It was just over a year ago when Air Force Master Sgt. Jarrod Morris came to NAS Patuxent River, and he still remembers the bewildered looks his new co-workers gave him. They were not used to working with Airmen.
Today, he proudly walks among a select group of Sailors, and instead of getting what he called "weird looks," he's now getting the respect of a Navy chief.
This summer, Morris, part of the Navy Unmanned Combat Air System, or N-UCAS, program team with Air Test and Evaluation Squadron (VX) 23, completed an initiation unlike any other in America's armed forces. Standing side-by-side with more than two dozen of the Navy's future enlisted leaders throughout the six-week Chief Petty Officer Select induction, Morris earned a set of Chief's anchors which were pinned on his Air Force uniform at the September pinning ceremony.
"It's one of the proudest moments of my 20-year military career," he said. "Being able to go through it and accomplish it. Now, chiefs from around the base shake my hand and call me 'brother.'"
Morris' interest in the age-old Navy ritual was piqued during his 2002-2006 tour as an Electrical and Environmental Systems instructor at Sheppard Air Force Base, Texas, by a fellow instructor and retired Navy master chief.
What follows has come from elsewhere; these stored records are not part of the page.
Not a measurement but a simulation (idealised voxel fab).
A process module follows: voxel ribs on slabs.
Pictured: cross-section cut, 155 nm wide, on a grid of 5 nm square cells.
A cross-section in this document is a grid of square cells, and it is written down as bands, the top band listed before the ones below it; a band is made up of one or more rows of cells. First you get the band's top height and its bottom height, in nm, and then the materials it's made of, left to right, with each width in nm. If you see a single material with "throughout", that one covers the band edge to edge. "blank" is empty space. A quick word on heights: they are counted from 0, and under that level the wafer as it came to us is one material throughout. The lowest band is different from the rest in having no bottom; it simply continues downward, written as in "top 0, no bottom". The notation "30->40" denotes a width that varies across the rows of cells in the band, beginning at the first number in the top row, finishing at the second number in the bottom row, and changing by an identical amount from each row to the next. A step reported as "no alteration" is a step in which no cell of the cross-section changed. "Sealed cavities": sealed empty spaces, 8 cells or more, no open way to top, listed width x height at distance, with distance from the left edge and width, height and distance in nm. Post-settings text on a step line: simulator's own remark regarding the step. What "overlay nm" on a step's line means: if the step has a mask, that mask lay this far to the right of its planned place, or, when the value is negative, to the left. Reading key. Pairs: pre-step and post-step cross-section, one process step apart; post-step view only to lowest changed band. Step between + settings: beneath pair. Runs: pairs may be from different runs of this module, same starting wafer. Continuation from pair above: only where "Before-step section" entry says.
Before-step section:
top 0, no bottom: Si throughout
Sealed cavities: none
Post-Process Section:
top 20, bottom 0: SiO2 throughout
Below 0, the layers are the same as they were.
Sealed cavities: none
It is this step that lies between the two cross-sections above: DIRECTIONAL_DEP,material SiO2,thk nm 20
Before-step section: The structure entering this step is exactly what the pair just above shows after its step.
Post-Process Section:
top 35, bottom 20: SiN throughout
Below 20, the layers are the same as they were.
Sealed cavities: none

"He always talked about Sailors going through a Chiefs' initiation and how it was nothing like what the Air Force did," Morris said. "I was curious to see what it was."
But when he arrived on station at Pax River, he didn't consider the possibility of being initiated until his co-worker, Senior Chief Aviation Structural Mechanic Thomas Haas, nominated him for the process.
"I felt he would be a perfect candidate because of his respect for our traditions and his interest in supporting them," Haas said. "Since he's checked on board, he's shown a tremendous interest in the way we do business in the Navy, just as I was interested in how they do business in the Air Force. The best way to help him understand why we do things a certain way was by sending him through initiation."
After discussions within the mess and a brief interview with the station's command master chief, Command Master Chief William Lloyd-Owen, Morris was given the green light for the induction.
"There were some days I thought, 'I don't really need to go through this,'" he said about the leadership training. "It was tough, but it was a pride thing."
The best part for Morris was "seeing everybody come together, pull through and become chiefs."
Morris, a Mingo Junction, Ohio, native has been in the Air Force for 20 years and an E-7 for the past five, the same pay grade of a Navy chief.
"He has great experience from the Air Force and his leadership abilities are different from ours," Haas said. "I really think his point of view as a leader and bringing his experiences to us will benefit the mess and vice versa."
Lloyd-Owen, who's been in the Navy for 28 years, said this was the first time he's seen an Air Force member go through the initiation.
"I'm proud of him for accomplishing it," Lloyd-Owen said.